No More Politics in the Workplace

Last night, Expensify CEO David Barrett sent an email urging all their customers to vote for Joe Biden. The response was predictably polarizing, with a lot of people arguing that workplaces shouldn’t be politicized.

Okay, fine. But if we’re doing this, can we carry it through to the end? Because I can think of a lot of corporate political activism that the people complaining are suspiciously quiet about.

They don’t seem to mind when companies donate thousands of dollars to political campaigns.

Or when they sign multi-billion dollar contracts with the military.

Or when they kill taxes that would fund affordable housing.

Or when they fire employees involved in labor organizing.

Or when they allow politicians to use their premises for propaganda.

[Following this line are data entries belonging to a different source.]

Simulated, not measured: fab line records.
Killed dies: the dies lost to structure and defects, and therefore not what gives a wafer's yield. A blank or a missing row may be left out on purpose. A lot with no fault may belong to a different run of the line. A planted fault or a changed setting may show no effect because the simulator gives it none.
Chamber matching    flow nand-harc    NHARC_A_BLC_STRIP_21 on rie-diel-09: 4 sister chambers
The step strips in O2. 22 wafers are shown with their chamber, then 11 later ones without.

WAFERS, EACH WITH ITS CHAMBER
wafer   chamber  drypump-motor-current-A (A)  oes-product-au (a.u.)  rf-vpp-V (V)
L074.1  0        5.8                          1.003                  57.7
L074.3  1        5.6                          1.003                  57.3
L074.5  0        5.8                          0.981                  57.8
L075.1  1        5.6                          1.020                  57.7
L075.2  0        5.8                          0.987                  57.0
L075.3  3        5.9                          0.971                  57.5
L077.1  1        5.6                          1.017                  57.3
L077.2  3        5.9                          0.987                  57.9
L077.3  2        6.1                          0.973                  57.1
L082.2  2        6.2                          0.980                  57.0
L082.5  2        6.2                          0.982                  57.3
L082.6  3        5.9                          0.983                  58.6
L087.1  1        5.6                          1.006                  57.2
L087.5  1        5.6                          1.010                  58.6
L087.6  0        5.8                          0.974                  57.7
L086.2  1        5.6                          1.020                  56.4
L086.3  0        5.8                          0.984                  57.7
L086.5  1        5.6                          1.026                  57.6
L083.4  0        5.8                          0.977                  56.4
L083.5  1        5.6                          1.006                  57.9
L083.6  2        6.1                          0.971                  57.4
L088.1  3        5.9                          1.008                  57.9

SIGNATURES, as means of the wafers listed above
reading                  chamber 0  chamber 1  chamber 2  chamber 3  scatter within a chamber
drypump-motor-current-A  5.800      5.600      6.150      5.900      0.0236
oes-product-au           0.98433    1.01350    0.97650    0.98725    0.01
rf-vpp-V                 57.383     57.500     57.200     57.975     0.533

No, those are all the acceptable kind of corporate politics. The kind that happens in backrooms and hides away on balance sheets. The kind in which lobbyists scratch the backs of politicians in return for favors that aren’t technically quid pro quo.

The message seems to be that it’s fine when companies try to bend the system to their whims, but how dare they try to impose their politics on me, personally. They can put their thumbs on the scale to fatten their wallets, but they cross a line when they suggest that I might be a bad person.

It’s the same bullshit attitude behind Coinbase’s decision to ban political discussion at work, even though a cryptocurrency exchange is an inherently political business.

Listen. I get it. You want to be able to work without worrying whether you fall on the wrong side of your employer’s politics. That’s a fair stance to take.

And if you want to fully embrace that stance, more power to you. There are so many instances of private industry cozying up to the government for an unfair advantage. Let’s end lobbying, corporate welfare and police/military contracts. Let’s get rid of revolving doors and regulatory capture. Let’s stop letting companies draft legislation. No more politics in the workplace.

But if your principled opposition begins and ends with someone telling you that a political candidate who has explicitly advocated for voter suppression is anti-democratic, then maybe just sit this one out.